How to solve the webmaster error “ Some important page is blocked by robots.txt “

In google webmaster some times there will be an error such that search engines could not crawl your site due to robot.txt file in your site .

Which means that robot.txt will block all the search engines from crawling your site , but the main purpose of robot.txt is to block from spammers and from malware vulnerabilities .

To allow google to crawl your site on search you can specify like this .

User-agent: google

Disallow:

To allow all the search engines to crawl your site you can specify the code like this

User-agent: *

Disallow: /

To allow all search engines to crawl your site use the following code .

User-agent: *

Disallow:

The robot.txt also plays an important role in search engine optimization .  Things that should be considered when creating a robot.txt file  are :-

  1. The robot.txt file should be in the root directory only .
  2. Don’t give space at the start of the file.
  3. Ensure that the syntax there are correct.
  4. Try not to add comments , if you want add at end of the syntax .
  5. If don’t want to crawl specific files then add it in such a way that they are specified per directory at a line . And all the directory in a single line .

Also you can use the META TAG to specify the robots that it should not index or follow your links . And the meta tags are not considered by the malware vulnarabilities and spammers .

The meta robot tag will be like :

<META NAME=”ROBOTS” CONTENT=”NOINDEX,FOLLOW”>

For example for google you can use it as

<meta name=”googlebot” content=”noindex,follow”>

And the metatag for the msn is

<meta name=”msnbot” content=”noindex,follow” />

 

And this meta tag should be placed in the before /head in your coding .

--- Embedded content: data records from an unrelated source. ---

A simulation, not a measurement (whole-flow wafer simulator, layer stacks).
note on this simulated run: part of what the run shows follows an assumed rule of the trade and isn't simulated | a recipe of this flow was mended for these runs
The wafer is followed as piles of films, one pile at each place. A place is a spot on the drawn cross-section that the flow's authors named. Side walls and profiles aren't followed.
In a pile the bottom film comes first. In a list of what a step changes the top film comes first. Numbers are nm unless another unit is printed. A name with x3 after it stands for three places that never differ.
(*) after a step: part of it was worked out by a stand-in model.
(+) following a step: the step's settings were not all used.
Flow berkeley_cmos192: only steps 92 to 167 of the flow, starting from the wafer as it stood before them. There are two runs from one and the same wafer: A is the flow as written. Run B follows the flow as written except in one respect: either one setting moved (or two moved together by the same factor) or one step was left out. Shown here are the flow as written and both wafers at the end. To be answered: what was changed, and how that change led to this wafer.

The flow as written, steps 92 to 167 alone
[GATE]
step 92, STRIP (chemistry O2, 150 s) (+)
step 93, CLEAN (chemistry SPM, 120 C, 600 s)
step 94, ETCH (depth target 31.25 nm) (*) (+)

Here the google bot is the famous web search bot used by google .  And also you can see the list of bots offered by google from here : –

https://developers.google.com/webmasters/control-crawl-index/docs/crawlers

And some of other famous spiders are : –

http://www.searchenginedictionary.com/spider-names.shtml

In some cases on wordpress you may get an error called  “Blocked by line 2: Disallow: / Detected as a directory; specific files may have different restrictions”

This type of errors usually occurs in wordpress which can be cleared by using the wordpress plugins.